Boy do I completely understand the "jailer" concept. My H's first return home was during Christmas. I used the same metaphor, it was if I were the jailer keeping him from his true love. This made for a very unhappy Christmas. The 2nd time he came home was immediately after the baby was born. Both times I asked him to leave after I had discovered that he was contacting the OW. The first time I "forced" his move back home (by threatening divorce). The second time he moved back due to the baby but made it clear he wasn't there as my husband but as my helper. If I had any piece of advice it would be to not try and force anything because it might backfire like mine did.

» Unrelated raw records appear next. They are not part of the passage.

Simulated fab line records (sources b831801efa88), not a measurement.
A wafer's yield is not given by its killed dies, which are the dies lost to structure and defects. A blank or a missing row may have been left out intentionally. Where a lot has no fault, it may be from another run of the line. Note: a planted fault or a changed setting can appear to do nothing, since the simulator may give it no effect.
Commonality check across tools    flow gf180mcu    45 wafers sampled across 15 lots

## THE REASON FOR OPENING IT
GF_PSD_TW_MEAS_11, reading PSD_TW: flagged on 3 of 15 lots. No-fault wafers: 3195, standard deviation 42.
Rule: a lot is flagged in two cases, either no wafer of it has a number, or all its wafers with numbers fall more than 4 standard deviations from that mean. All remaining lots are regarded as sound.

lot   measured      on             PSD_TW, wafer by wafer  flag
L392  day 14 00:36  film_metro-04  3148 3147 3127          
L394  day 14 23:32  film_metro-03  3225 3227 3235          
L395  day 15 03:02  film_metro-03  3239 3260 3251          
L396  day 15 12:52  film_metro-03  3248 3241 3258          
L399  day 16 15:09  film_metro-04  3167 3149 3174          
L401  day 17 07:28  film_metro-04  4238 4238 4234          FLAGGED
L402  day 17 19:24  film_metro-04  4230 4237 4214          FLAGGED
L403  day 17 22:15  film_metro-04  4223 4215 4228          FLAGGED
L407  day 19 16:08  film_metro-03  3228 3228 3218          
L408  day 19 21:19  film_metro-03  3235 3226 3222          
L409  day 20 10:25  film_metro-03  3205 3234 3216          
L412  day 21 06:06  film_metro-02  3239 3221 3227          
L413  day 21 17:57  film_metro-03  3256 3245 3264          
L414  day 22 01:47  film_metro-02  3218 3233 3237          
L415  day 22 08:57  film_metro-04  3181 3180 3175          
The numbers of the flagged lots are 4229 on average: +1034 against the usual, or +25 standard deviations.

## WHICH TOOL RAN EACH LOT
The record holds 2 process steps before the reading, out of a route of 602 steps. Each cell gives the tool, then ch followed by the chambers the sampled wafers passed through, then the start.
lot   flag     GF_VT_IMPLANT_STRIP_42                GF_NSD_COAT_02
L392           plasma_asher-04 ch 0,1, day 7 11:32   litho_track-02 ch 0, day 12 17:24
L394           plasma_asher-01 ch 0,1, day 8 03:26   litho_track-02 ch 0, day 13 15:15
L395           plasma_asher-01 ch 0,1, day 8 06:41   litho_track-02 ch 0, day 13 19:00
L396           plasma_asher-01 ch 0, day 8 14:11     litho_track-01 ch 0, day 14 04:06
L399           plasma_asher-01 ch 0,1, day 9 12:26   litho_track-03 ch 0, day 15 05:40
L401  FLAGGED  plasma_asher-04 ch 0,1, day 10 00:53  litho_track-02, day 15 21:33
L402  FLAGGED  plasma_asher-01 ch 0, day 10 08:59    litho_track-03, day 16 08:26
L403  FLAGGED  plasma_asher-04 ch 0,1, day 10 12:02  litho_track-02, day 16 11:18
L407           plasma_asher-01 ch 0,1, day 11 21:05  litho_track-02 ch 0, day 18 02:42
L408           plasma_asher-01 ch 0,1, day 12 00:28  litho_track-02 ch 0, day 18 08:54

If you're not ready for Plan B, then by all means, do Plan A to the hilt. I had to go to Plan B because I was becoming soooo resentful of being used despite the pleasure I take in spending time with him. Also I truly believe that there had become little motivation on his part to change the current situation. He truly is having his cake and eating it too. The most difficult part is knowing that at least in the short term this is going to drive him into the arms of the OW. But I keep telling myself that unless there is a genuine and strong committment on his part to break from her, that it was going to happen in the future anyway. Only do Plan B when you are ready. I've made several failed attempts at this and I think it has ruined my credibility - my H knows I'll cave. So this time, I can't.

Also, one other thing that I learned...for some reason I expected my H to respect my Plan B wishes (i.e. he would not contact me other than to talk about the children and would not come to the house to hang out) but I'm finding out that I have to enforce this as well. He calls me and I have to be the one to either not take the call or cut him off if he starts to chat with me. It all feels so wrong. But as Dr. Phil says "He's doing it BECAUSE HE CAN." The time is right for me now.